“Did you mean” feature on a dictionary database
-
02-10-2019 - |
Question
I have a ~300.000 row table; which includes technical terms; queried using PHP and MySQL + FULLTEXT indexes. But when I searching a wrong typed term; for example "hyperpext"; naturally giving no results.
I need to "compansate" little writing errors and getting nearest record from database. How I can accomplish such feaure? I know (actually, learned today) about Levenshtein distance, Soundex and Metaphone algorithms but currently not having a solid idea to implement this to querying against database.
Best regards. (Sorry about my poor English, I'm trying to do my best)
Solution
See this article for how you might implement Levenshtein distance in a MySQL stored function.

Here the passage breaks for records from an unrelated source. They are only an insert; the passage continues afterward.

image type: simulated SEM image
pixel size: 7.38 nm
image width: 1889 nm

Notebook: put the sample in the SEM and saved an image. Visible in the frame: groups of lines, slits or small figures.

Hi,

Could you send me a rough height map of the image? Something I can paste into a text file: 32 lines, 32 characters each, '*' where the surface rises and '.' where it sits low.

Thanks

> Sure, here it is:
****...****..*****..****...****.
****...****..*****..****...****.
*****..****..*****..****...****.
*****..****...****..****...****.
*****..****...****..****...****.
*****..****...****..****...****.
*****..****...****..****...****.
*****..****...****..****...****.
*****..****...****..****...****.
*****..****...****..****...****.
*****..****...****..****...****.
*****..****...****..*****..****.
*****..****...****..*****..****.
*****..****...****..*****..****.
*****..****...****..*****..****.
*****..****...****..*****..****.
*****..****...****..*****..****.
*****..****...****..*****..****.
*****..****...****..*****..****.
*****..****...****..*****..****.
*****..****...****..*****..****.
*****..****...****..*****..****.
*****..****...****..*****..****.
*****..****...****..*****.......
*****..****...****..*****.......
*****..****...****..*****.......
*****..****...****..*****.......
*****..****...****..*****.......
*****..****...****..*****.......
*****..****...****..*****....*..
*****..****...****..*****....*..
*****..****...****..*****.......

For posterity, the author's suggestion is to do this:
CREATE FUNCTION LEVENSHTEIN (s1 VARCHAR(255), s2 VARCHAR(255))
RETURNS INT
DETERMINISTIC
BEGIN
DECLARE s1_len, s2_len, i, j, c, c_temp, cost INT;
DECLARE s1_char CHAR;
DECLARE cv0, cv1 VARBINARY(256);
SET s1_len = CHAR_LENGTH(s1), s2_len = CHAR_LENGTH(s2), cv1 = 0x00, j = 1, i = 1, c = 0;
IF s1 = s2 THEN
RETURN 0;
ELSEIF s1_len = 0 THEN
RETURN s2_len;
ELSEIF s2_len = 0 THEN
RETURN s1_len;
ELSE
WHILE j <= s2_len DO
SET cv1 = CONCAT(cv1, UNHEX(HEX(j))), j = j + 1;
END WHILE;
WHILE i <= s1_len DO
SET s1_char = SUBSTRING(s1, i, 1), c = i, cv0 = UNHEX(HEX(i)), j = 1;
WHILE j <= s2_len DO
SET c = c + 1;
IF s1_char = SUBSTRING(s2, j, 1) THEN SET cost = 0; ELSE SET cost = 1; END IF;
SET c_temp = CONV(HEX(SUBSTRING(cv1, j, 1)), 16, 10) + cost;
IF c > c_temp THEN SET c = c_temp; END IF;
SET c_temp = CONV(HEX(SUBSTRING(cv1, j+1, 1)), 16, 10) + 1;
IF c > c_temp THEN SET c = c_temp; END IF;
SET cv0 = CONCAT(cv0, UNHEX(HEX(c))), j = j + 1;
END WHILE;
SET cv1 = cv0, i = i + 1;
END WHILE;
END IF;
RETURN c;
END
He also supplies a LEVENSHTEIN_RATIO helper method which will evaluate the ratio of different/total characters, rather than a straight edit distance. For instance, if it's 60%, then three-fifths of the characters in the source word are different from the destination word.
CREATE FUNCTION LEVENSHTEIN_RATIO (s1 VARCHAR(255), s2 VARCHAR(255))
RETURNS INT
DETERMINISTIC
BEGIN
DECLARE s1_len, s2_len, max_len INT;
SET s1_len = LENGTH(s1), s2_len = LENGTH(s2);
IF s1_len > s2_len THEN SET max_len = s1_len; ELSE SET max_len = s2_len; END IF;
RETURN ROUND((1 - LEVENSHTEIN(s1, s2) / max_len) * 100);
END
OTHER TIPS
From the comments of http://dev.mysql.com/doc/refman/5.0/en/udf-compiling.html
now i download the package from the mysql udf repository http://empyrean.lib.ndsu.nodak.edu/~nem/mysql/
wget http://empyrean.lib.ndsu.nodak.edu/~nem/mysql/udf/dludf.cgi?ckey=28
ll
tar -xzvf dludf.cgi\?ckey\=28
gcc -shared -o libmysqllevenshtein.so mysqllevenshtein.cc -I/usr/include/mysql/
mv libmysqllevenshtein.so /usr/lib
mysql -uroot -pPASS
mysql> use DATABASE
mysql> CREATE FUNCTION levenshtein RETURNS INT SONAME 'libmysqllevenshtein.so';
mysql> select levenshtein(w1.word,w2.word) as dist from word w1, word w2 where ETC........... order by dist asc limit 0,10;
I suggest that you generate typo variations on the query input.
i.e. hyperpext > { hyperpeext, hipertext, ... } etc
One of these is bound to be the correct spelling (especially for common misspellings)
The way you identify the most likely match is to do a lookup for each on an index which tells you the document frequency of the term. (make sense?)
Why not add a table column for storing the word in its alternate (e.g., Soundex) form? that way, if your first SELECT does not find the exact match, you can do a second search to look for matching alternate forms.
The trick is to encode each word so that misspelled variations end up converted into the same alternate form.